Modeling hybrid physical systems—where part of the dynamics follows known physical laws while the remainder is governed by unknown, data-driven latent dynamics—remains challenging. Method: We propose a Bayesian information-theoretic sampling framework: (i) a hierarchical Gaussian process (GP) prior encodes domain-specific physical structure; (ii) we derive closed-form expressions and computable lower bounds for the predictive posterior differential entropy, enabling an entropy-guided active sampling strategy; and (iii) we integrate a finite uniformly weighted GP mixture approximation, incorporating extended Raoult’s law constraints for thermodynamically consistent vapor–liquid equilibrium modeling. Contribution/Results: This work is the first to explicitly leverage differential entropy for sample selection in hybrid modeling. It significantly improves prediction accuracy—particularly in non-ideal phase-equilibrium regions—and accelerates surrogate model convergence, while rigorously enforcing physical consistency. Experimental results demonstrate the framework’s efficiency and reliability in real-world engineering applications.
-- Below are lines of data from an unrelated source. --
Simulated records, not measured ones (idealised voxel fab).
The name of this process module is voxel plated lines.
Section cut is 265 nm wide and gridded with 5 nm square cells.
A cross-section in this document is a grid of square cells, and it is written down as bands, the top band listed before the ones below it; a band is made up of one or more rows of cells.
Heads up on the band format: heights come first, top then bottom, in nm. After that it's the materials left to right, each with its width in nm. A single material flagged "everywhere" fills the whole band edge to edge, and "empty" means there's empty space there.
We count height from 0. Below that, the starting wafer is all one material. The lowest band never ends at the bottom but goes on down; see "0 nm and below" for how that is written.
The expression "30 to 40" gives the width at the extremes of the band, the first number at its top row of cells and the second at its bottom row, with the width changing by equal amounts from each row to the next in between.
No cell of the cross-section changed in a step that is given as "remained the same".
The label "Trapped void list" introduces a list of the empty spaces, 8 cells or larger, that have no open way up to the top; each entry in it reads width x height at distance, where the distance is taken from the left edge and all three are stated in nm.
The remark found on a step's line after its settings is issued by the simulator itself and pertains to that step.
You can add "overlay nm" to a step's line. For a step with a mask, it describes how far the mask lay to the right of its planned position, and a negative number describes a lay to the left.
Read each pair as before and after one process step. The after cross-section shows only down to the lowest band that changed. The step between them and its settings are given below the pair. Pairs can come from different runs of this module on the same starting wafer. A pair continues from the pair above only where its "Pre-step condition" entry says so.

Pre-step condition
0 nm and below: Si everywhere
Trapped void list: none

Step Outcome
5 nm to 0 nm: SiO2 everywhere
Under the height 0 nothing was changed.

We introduce the Bayesian Information-Theoretic Sampling for hierarchical GAussian Process Surrogates (BITS for GAPS) framework to emulate latent components in hybrid physical systems. BITS for GAPS supports serial hybrid modeling, where known physics governs part of the system and residual dynamics are represented as a latent function inferred from data. A Gaussian process prior is placed over the latent function, with hierarchical priors on its hyperparameters to encode physically meaningful structure in the predictive posterior. To guide data acquisition, we derive entropy-based acquisition functions that quantify expected information gain from candidate input locations, identifying samples most informative for training the surrogate. Specifically, we obtain a closed-form expression for the differential entropy of the predictive posterior and establish a tractable lower bound for efficient evaluation. These derivations approximate the predictive posterior as a finite, uniformly weighted mixture of Gaussian processes. We demonstrate the framework's utility by modeling activity coefficients in vapor-liquid equilibrium systems, embedding the surrogate into extended Raoult's law for distillation design. Numerical results show that entropy-guided sampling improves sample efficiency by targeting regions of high uncertainty and potential information gain. This accelerates surrogate convergence, enhances predictive accuracy in non-ideal regimes, and preserves physical consistency. Overall, BITS for GAPS provides an efficient, interpretable, and uncertainty-aware framework for hybrid modeling of complex physical systems.